I’m starting to pull some notes together for the Writing for Children class I’ll be visiting in a couple of weeks. The focus will be on nonfiction, but since my nonfiction experience these past few years has been limited to biographies, I’ll be concentrating on a few things I’ve learned through biography-writing that would seem to apply more broadly to other types of subjects.

(Also, I was pleased to learn, the focus of the class is on writing, not on finding an editor/publisher/agent. I’m delighted to be forced into doing some serious thinking about the craft. I fear I ruminate too much on the selling.)

The first point I plan to make to the class is that, to begin writing nonfiction, you don’t have to be an expert in the subject you’d like to write about.

Not at the outset, anyway. In fact, knowing nothing – or next to it – can be an advantage. It can put you in the same position your readers will be in when they encounter your book, which makes it easier to see the topic through their eyes and make it meaningful and relevant for them. Being a non-expert also means you’ll start off with loads of curiosity and few assumptions, both of which are conducive to asking lots of good questions.

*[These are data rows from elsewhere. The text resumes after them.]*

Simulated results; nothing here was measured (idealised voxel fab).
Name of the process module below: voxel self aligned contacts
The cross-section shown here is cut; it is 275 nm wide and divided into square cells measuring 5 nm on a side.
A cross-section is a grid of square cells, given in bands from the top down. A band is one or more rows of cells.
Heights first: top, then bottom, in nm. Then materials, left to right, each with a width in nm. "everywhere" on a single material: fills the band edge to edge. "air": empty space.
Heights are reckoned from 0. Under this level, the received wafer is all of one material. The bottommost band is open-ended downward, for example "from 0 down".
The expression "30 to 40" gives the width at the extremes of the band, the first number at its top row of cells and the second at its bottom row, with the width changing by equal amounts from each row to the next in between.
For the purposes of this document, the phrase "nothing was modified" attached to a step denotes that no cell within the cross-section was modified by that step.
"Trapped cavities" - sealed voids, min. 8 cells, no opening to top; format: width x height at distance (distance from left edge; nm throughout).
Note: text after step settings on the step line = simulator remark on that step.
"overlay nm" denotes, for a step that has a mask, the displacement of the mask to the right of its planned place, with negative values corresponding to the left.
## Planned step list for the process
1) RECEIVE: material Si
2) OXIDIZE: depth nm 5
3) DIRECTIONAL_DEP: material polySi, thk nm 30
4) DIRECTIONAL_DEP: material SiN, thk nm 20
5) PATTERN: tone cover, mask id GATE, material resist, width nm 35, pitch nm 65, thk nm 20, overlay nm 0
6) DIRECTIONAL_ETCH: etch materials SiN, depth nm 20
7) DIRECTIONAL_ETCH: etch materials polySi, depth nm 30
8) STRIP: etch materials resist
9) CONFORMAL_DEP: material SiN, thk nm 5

In lieu of expertise, you just need to have an interest in a topic, the dedication to learn it inside and out, and the determination to distill what you’ve learned into a manuscript that will engage young readers.

By the time you’re finished, though, you should be an expert, meaning you should be able to hold forth on your topic at any social gathering until the last glassy-eyed guest has drifted to the other side of the room. I am speaking hypothetically.